Monday, April 17, 2006

Truth and relativism

This morning I found a link on AdventistPulpit.com to the Adventist Theological Society's website. So I spent some time reading some of the articles. Many of the articles seemed to be attacking either post-modernism or science and after awhile they started to get repetitive. There didn't seem to be much diversity of opinion. This was especially true for Perspective Digest. It seemed that many of the attacks on post-modernism were based on a straw man view of the results of post-modernism. The worst example of this was in article by Francis Beckwith and Gregory Koukl. Their summary of the flaws of the relativism in post-modernism, states that

What kind of world would it be if relativism were true? It would be a world in which nothing is wrong, nothing is considered evil or good, nothing worthy of praise or blame. It would be a world in which justice and fairness are meaningless concepts, in which there would be no accountability, no possibility of moral improvement, no moral discourse. And it would be a world in which there is no tolerance.

Moral relativism produces this kind of world. The late Dr. Francis Schaeffer'’s remark could well apply to relativists, who "have both feet firmly planted in mid-air."

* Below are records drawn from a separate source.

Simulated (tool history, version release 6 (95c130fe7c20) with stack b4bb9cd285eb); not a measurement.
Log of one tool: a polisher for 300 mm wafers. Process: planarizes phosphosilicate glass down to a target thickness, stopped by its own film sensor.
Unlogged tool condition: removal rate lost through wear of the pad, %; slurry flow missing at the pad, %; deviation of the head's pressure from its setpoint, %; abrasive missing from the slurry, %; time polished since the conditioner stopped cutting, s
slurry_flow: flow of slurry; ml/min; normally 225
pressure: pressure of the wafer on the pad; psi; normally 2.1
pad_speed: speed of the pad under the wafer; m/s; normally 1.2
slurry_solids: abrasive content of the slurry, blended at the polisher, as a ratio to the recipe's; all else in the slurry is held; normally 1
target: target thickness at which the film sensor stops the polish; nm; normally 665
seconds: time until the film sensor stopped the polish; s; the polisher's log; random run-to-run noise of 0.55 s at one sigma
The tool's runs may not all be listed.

In fact, very few relativists are suggesting such a world. A fact that was suggested in a much better essay by Larry Lichtenwalter. He recognizes the common perception of post-modernism by many conservative Christians.
The postmodern approach to morality is all too often associated with the celebration of the supposed emancipation from moral standards and the disavowal of moral responsibility. We are witnessing, some assert, "“the demise of the ethical"” and the transition to an era in which we are placed beyond moral duty.

However this is not happening in reality.
But the collapse of belief taking place in postmodern society does not, it turns out, result in a collapse of morality. Quite the opposite. According to Anderson: "“The early postmodern years are bringing, instead of collapse of morality, a renaissance of searching for principles of life that we variously call morals, ethics, values."

This is what I have observed as well. Post-modernism recognizes that we are all creatures with pre-conceptions and biases. We recognize the limits on our ability to ascertain "absolute truth." Some would go so far as to say that there is no absolute truth. It does not negate the existence of a culturally-conditioned truth and following that truth is still important for each individual. Post-modernism at its best humbles us as we share our truths with others.